So far, one hardware store and two apartment complexes have joined the security video-sharing network the Statesboro Police Department recently launched by subscribing to the Fusus company’s service.
But the department’s leadership hopes to bring more businesses and residential complexes aboard, making video from privately owned, fixed-location cameras more quickly and readily available for investigations. The system, which Fusus advertises as a “real-time crime center in the cloud,” can also provide live video to inform officers responding to incidents still in progress.
“Often we’ll go to a scene where there’s been a crime and there are cameras but we can’t get access to the video,” said SPD Chief Mike Broadhead. “The employee will say, well, the manager has to access it. We get ahold of the manager and they’ll say, well, I don’t know how to do it, I’ve got to get my I.T. person, and then it might be four or five days before we get video of a crime, where we could make immediate use of that video if we could access it.”
Some cases, such as a deadly shooting on the bypass last year, result in detectives going to multiple businesses in an effort to find and review any relevant video. Dozens or even hundreds of hours are sometimes spent in this effort, and the new system, with sufficient participation, could free those hours for other aspects of police work, he said.
“We’re never going to be able to afford to put (security camera) infrastructure all around the city, but this infrastructure already exists,” Broadhead said. “It’s just a question of getting access to it.”
He and Deputy Chief Rob Bryan sat down in front a wall-mounted screen, displaying an interactive map of Statesboro. Bryan had the same map on a laptop computer on the table in front of him. When he clicked on a symbol for one of the so far three participating locations – Fox Ridge Apartments, the One Eleven South complex and McKeithen’s True Value Hardware – aerial-view outlines of the buildings and parking areas popped up.

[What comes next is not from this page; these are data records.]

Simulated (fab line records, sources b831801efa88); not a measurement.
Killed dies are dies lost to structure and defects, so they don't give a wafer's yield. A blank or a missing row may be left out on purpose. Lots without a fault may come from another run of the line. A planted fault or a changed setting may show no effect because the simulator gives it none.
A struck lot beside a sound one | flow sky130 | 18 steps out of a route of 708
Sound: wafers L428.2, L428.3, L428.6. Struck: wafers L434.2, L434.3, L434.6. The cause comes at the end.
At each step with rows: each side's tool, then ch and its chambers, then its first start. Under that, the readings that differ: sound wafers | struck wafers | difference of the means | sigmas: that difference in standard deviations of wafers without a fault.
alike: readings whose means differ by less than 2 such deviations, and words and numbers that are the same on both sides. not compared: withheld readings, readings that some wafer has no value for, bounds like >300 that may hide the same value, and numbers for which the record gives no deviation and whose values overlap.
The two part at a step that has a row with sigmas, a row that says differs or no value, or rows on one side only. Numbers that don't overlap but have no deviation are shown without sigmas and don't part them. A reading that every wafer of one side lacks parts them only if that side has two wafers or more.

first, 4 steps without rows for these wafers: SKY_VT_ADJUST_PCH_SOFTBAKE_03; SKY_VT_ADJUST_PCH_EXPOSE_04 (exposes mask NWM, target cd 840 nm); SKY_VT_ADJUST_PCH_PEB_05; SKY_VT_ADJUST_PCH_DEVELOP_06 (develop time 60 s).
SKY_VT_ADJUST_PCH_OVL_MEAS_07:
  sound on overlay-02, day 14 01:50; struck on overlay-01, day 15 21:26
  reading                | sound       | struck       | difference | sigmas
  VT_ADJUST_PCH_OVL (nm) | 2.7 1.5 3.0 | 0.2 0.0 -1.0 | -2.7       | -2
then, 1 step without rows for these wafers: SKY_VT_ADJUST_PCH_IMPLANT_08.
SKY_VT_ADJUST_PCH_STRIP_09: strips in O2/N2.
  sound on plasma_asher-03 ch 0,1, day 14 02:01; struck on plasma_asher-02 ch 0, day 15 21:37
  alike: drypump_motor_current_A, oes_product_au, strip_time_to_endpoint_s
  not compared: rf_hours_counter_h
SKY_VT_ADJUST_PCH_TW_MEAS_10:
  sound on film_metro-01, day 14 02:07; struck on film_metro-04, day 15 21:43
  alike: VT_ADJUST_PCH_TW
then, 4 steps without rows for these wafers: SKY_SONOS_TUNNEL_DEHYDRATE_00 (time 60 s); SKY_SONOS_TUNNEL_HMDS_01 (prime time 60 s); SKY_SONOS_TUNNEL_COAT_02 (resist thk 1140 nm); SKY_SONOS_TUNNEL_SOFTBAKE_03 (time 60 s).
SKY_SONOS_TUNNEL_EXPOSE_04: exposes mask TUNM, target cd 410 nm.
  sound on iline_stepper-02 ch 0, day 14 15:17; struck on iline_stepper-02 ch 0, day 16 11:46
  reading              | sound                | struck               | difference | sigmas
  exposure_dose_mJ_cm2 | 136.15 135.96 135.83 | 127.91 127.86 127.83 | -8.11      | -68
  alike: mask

Each outline showed little green icons for cameras on the buildings’ exteriors, and in the case of McKeithen’s, the number of interior cameras. When Bryan clicked on a camera icon, the view from the camera appeared on the screen. One from an apartment complex’s parking area showed cars passing on the street and leaving the parking lot, and Bryan noted that license plates would be readable.
How it works
The Fusus company, based in Atlanta, supplies a core processor, smaller than a shoebox, installed at each business or complex that wants to participate. All of the video from existing cameras at the site is connected into this processor. It converts video from different digital formats, called codecs, to a single format so that it can be viewed by police.
Each participating business or apartment company will pay a one-time cost in the roughly $600 to $1,000 range for a core, said Bryan, who traveled to the Fusus headquarters to learn how the system works. The variation in core cost is mostly for the amount of on-site storage. Typically, about a week’s worth of video can be stored on-site, with variations for the number of cameras and quality of images, he said.
When a crime occurs and police need a specific video, it will be uploaded to a secure cloud storage “vault,” Bryan said.
Large establishments with many cameras may need more than one core, Broadhead said. But each of the first three participating locations has a single core processor, and one of them is providing video from more than 20 cameras.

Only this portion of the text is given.